Service Configuration
Timeouts
Services have client and server timeout.
For a service, the client timeout has no effect unless running in proxy mode, and hitting service directly. Normally, vserver client timeout overrides. If client timeout too long, resources get consumed e.g. in Fin_wait_1 (Netscaler sends FIN and client never acks)
If client timeout too short, you can port scan your end users (if using layer 2 or 3 mode)
(where the client sends a FIN, and the server sends more data, say after 8 seconds. The load balancer boxes have already dropped the state table and send packets with the server’s (Not VIP’s) IP address, and this looks like a port scan to the client.)
Server timeout on service – time before netscaler will close the connection to the service if it’s idle. E.g. time an IIS connection will be held open, hoping to be reused. In general, you want this to be less than the servers (IIS or apache’s) timeout if not using TCP Buffering
Apache KeepAliveTimeout 15 sec
IIS – 120 secs
For request/response UDP services, set –svrTimeout to 0. Changes the session that is created on receipt of UDP packet to last only 2 seconds, or until response packet is received, whichever is sooner.
Otherwise, with default of 120 seconds, Netscaler can run out of resources tracking UDP of sessions.
Client Keep alive is not necessary for clients to have persistent reused connections UNLESS the server does not support them. Then the netscaler keeps a single client connection open, and will send data from several connections to servers down the same connection to the client. But it should be on for every service just in case.
Always set Max Clients
By setting a ceiling on the number of open TCP connections between the NS and the servers, you can keep TCP connection overhead from becoming an exacerbating issue when servers are under high load. Generally, we’ve observed that web servers have a “sweet spot” — depending a great deal on the platform, size of an average response and the type of content — at which they can deliver the maximum HTTP response rate. Also, if maxClient is already set on the servers (in apache config, etc – no equivalent in IIS), then it would be important to keep the NS from attempting to open more TCP connections than the server will accept. Note: Usually need to set netscaler MaxClients setting for a service slightly lower than apache config, to allow for monitoring connections, etc.
Even if the server can sustain 10K concurrent TCP connections, that may not be the number at which it delivers the highest response rate. Because the NS will multiplex HTTP requests over keep-alive connections, and queue requests when a connection isn’t waiting to be reused, it is safe, even advantageous, to keep the number of TCP connections down. Of course, the best measure of the right value is to do some relatively thorough testing.
Things not to load balance
DNS
- DNS system is designed to follow multiple NS records. For hosts, use nscd and have multiple servers in /etc/resolv.conf.
Inbound SMTP
- Adding another MX record is a much cheaper way than buying a load balancer
ALWAYS use TCP Buffering. (I enable globally.)

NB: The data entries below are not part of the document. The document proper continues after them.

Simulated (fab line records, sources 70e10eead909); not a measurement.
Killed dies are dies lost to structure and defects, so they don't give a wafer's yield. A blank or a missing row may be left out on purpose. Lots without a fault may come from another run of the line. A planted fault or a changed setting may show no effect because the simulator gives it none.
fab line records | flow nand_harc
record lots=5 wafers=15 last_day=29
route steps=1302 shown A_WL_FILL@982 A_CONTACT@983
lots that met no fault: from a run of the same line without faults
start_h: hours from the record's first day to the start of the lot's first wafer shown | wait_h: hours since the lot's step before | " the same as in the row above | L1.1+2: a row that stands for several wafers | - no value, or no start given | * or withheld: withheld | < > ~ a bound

Without TCP Buffering enabled, NS initiates a new connection when seeing an ACTIVE server connection getting closed, so it has one ready to use if the same client comes back. Now, if this connection is not used, apache will timeout this connection after ‘keepalive timeout’ and log an error message ‘408 request timeout’. If you want to avoid this error messages, you could set the server-timeout for this service at NS to less than apache timeout, so NS will close this idle connection(and we don’t replace if an idle connection is getting closed).
i.e. you will consume a LOT of resources on a fairly busy server by the netscaler optimizing performance, if you do not have TCP buffering enabled.
Even worse if they are ssl connections (as now netscaler opens an SSL connection for everyone close, and server has to do the SSL handshake (CPU intensive))
And they will only be released on netscaler every 2 minutes.
The zombie timer that checks for the idle connections are very costly. It has to traverse through all the connection structures. That’s why we have this timer running for every 2 min. When we have more connections, then it is really a time consuming task.
This timer value can be changed through nsapimgr -ys zombie_timeout=
Currently this value is 12007. For ex., if you wants to run at every 60 sec., then it will be
/etc/nsapimgr -ys zombie_timeout=6000.
nsconmsg -g zombie_timeout -d stats
Displaying current counter value information
Index reltime counter-value symbol-name&device-no
0 0 12007 cfg_zombie_timeout_ticks